Illustrious Abbess, venerated no less for uprightness and honesty than for the high distinction of a royal and noble race, Roswitha of Gandersheim, the last of the least of those fighting under your ladyship's rule, desires to give you all that a servant owes her mistress.

O my Lady, bright with the varied jewels of spiritual wisdom, your maternal kindness will not let you hesitate to read what, as you know, was written at your command! It was you who gave me the task of chronicling in verse the deeds of the Emperor, and you know that it was impossible to collect them together from hearsay. You can imagine the difficulties which my ignorance put in my way while I was toiling over this work. There were things of which I could not find any written record, nor could I elicit information by word of mouth which seemed sufficiently reliable. I was like a person in a strange land wandering without a guide through a forest where the path is concealed by dense snow. In vain he tries to follow the directions of those who have shown the way. He wanders from the path, now by chance strikes it again, until at last, penetrating the thickness of the wood, he reaches a place where he may take a long-desired rest, and sitting down there, does not proceed further until someone overtakes him, or he discovers the footprints of one who has gone before. Even so have I, obeying the command to undertake a complete chronicle of great deeds, gone on my way, trembling, hesitating, and vacillating, so great was the difficulty of finding a path in the forest of these royal achievements.

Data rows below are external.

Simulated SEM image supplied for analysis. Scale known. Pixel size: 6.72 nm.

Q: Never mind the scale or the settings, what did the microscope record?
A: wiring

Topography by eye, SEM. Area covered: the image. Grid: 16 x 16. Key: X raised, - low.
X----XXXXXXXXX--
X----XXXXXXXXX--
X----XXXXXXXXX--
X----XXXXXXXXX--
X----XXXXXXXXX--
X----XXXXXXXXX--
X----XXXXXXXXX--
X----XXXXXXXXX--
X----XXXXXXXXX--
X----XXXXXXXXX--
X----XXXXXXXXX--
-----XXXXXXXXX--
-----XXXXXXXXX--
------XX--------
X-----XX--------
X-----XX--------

And now, worn out by the journey, I am holding my peace and resting in a suitable place. I do not propose to go further without better guidance. If I could be inspired by the eloquent words of learned folk (either already set down or to be set down in the future) I might perhaps find a means of glozing my uncouth workmanship. At present I am defenceless at every point, because I am not supported by any authority. I also fear I shall be accused of temerity in presuming to describe in my humble uncultured way matters which ought to be set forth with all the ceremony of great learning. Yet if my work is examined by those who know how to weigh things fairly, I shall be more easily pardoned on account of my sex and my inferior knowledge, especially as I did not undertake it of my own will but at your command. Why should I fear the judgment of others, since if there are mistakes I should fall only under your censure, and why should I not escape reproof seeing that I was anxious to keep silence? I should deserve blame if I sought to withhold my work. In any case I leave the decision to you and your friend, Archbishop William, to whom you have thought fit to show these unpolished lines.

ROSWITHA'S PREFACE TO
THE COMPLETE WORKS

I found all the material I have used in this book in various ancient works by authors of reputation, with the exception of the story of the martyrdom of St. Pelagius, which has been told here in verse. The details of this were supplied to me by an inhabitant of the town where the Saint was put to death. This truthful stranger assured me that he had not only seen Pelagius, whom he described as the most beautiful of men, face to face, but had been a witness of his end. If anything has crept into my other compositions, the accuracy of which can be challenged, it is not my fault, unless it be a fault to have reproduced the statements of unreliable authorities.